Between March 9 and 10 2022, thousands of netizens, as well as a number of influential journalists, and notably Bernice King, a daughter of Dr. Martin Luther King Jr. and a Christian minister herself, lambasted Prince William, the second in line to the throne of the United Kingdom, for being allegedly both a shameless racist and a “deeply offensive” ignorant.

The critical outburst was ignited after several British news outlets, having a PA Media report as source1, publicized details of the seemingly benign visit of the Duke of Cambridge and his wife, the Duchess Catherine, to the Ukrainian Cultural Centre in London amid the global shock that had been spawned by the Russian Armed Forces’ full-scale attack on Ukraine. The specific cause of the scandal was the following quote included in the PA Media report: “William, 39, said Britons were more used to seeing conflict in Africa and Asia. ‘It’s very alien to see this in Europe. We are all behind you,’ he said.”

William was denounced as a racist because he “normalised war and death in Africa and Asia,” while conveying an implicit suggestion that they were incompatible with Europe, his home continent. Besides, the evidence of his ignorance was found in the fact that, when NATO bombed Belgrade, the capital of Serbia, in 1999, he was close to the age of majority and achieving high grades in History and Geography in his final year at Eton College, one of the most prestigious high schools in the world and often referred as the “nurse of England’s statesmen.”

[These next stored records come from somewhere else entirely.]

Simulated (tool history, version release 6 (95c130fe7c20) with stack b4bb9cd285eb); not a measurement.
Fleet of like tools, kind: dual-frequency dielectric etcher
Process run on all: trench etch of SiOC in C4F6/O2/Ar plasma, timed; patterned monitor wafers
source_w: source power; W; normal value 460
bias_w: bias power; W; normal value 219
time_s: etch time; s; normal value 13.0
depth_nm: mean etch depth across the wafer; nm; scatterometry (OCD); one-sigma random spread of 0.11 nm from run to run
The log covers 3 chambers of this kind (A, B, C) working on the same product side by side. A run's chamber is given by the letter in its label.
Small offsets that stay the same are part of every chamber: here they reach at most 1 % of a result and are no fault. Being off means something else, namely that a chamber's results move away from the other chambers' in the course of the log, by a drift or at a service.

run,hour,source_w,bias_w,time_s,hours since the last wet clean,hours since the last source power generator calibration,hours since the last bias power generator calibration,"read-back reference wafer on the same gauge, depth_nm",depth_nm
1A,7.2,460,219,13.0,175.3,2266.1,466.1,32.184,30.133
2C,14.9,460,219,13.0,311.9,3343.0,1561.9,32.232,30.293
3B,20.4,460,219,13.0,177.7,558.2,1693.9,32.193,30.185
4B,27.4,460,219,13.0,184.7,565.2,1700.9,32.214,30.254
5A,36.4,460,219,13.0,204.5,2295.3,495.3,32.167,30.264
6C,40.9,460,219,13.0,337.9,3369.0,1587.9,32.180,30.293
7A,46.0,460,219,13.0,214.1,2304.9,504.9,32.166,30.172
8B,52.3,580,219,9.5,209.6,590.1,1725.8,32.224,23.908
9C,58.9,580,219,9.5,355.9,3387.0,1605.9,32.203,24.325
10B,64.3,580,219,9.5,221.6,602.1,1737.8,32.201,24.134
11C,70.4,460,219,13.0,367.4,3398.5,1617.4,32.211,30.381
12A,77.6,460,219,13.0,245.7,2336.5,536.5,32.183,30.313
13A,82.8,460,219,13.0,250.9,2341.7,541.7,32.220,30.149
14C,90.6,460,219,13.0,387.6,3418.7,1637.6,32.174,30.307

William was unaware of the historical magnitude of the refugee crisis triggered by the Kosovo War, something that had not been seen in European soil since World War II – what’s more, the teenage years of the well-traveled Prince, who holds a degree in Geography awarded by the University of St Andrews and the rank of Flight Lieutenant in the Royal Air Force, should have been permeated by a relentless flow of news coming not just from the Kosovan chapter of the Western Balkans Wars but also from the frontlines of all the bloody military confrontations that tore apart ex-Yugoslavia.

Remarkably, many of the accusations of racism raised against William, though not those pointing out his presumptive blatant ignorance of recent European history, were retracted few hours after their rapid dissemination online, as soon as a royal producer at ITV, a British television network, released a short video documenting part of the conversations the Duke of Cambridge had with volunteers and officials in the referred cultural center. The clip was considered enlightening because no mentions of Africa and Asia were registered in it. Richard Palmer, the only royal correspondent that covered William’s visit and, as such, who was responsible for the quote included in the PA Media report, apologized publicly and said that a “remark [William] made was misheard.”

The way in which this scandal was swiftly brought to an end in favor of William’s reputation …

Read the full article which is published on Daily Philosophy (external link)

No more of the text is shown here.